Annual Site Selection Survey Ranks Red Tape, Financial Assistance and Government Cooperation
NASHVILLE — The editors of Site Selection have named the state of Tennessee the nation’s second best state for business climate in the magazine’s November 2010 issue. Tennessee’s standing marks an improvement over the Volunteer State’s fifth place ranking in 2009 and places Tennessee behind only North Carolina in terms of attractiveness for corporate investment and job creation. The highly regarded annual rankings by one of the nation’s leading economic development magazines is based on performance in business expansion and relocation, as well as nationwide survey of corporate real estate executives.
“We’ve made incredible progress in making Tennessee the kind of state where business knows it will be treated fairly,” said Governor Phil Bredesen. “We know companies want to be where government understands their needs and will help craft solutions to achieve them, whether it’s creating a trainable workforce or providing the infrastructure needed to get products to market. We’ve proven Tennessee can get the job done.”
“I couldn’t be more pleased that the hard work we’ve undertaken in Tennessee is being recognized nationally for its impact on the lives of people in Tennessee,” said Matt Kisber, commissioner, Tennessee Department of Economic and Community Development. “In a very challenging environment, we’ve demonstrated that raising educational standards, expanding workforce development and putting in place flexible incentives is the right formula to create jobs.”
The announcement marks the sixth time in the past eight years Tennessee has ranked among the top five states in the country for business climate. Since the start of the Bredesen Administration, more than 190,000 new jobs and more than $33 billion in new capital investment have been recruited by the state. In compiling the rankings, site selectors were asked to rank the most important factors in making decisions about investment. They cited workforce development, state and local tax policy and transportation infrastructure as their top three factors.

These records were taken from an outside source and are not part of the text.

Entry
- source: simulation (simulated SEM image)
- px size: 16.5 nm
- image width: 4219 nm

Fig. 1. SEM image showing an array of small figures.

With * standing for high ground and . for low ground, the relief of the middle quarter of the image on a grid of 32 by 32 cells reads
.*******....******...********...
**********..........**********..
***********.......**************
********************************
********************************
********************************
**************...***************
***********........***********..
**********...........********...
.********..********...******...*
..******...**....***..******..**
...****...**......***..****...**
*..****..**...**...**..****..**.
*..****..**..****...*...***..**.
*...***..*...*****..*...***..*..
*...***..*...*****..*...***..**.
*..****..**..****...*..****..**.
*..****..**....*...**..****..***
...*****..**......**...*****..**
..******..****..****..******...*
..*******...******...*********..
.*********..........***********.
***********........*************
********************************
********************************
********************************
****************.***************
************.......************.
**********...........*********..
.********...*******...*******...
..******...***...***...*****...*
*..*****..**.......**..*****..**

“All states face economic and budgetary challenges these days,” said Site Selection Editor-in-Chief Mark Arend. “This ranking reminds us there are significant success stories, too.”
The rankings, along with the magazine’s annual update on state business legislation and incentive changes appears in the November 2010 edition of Site Selection and is available online at www.sitenet.com
In addition to the Site Selection ranking, Tennessee was also named Co-State of the Year for economic development by Southern Business and Development in July 2010, was ranked third best in Chief Executive Officer magazine’s annual rankings of the Best and Worst Places to Do Business in April 2010 and was named the 2nd best state in the country for Economic Growth Potential by Business Facilities magazine in August 2010.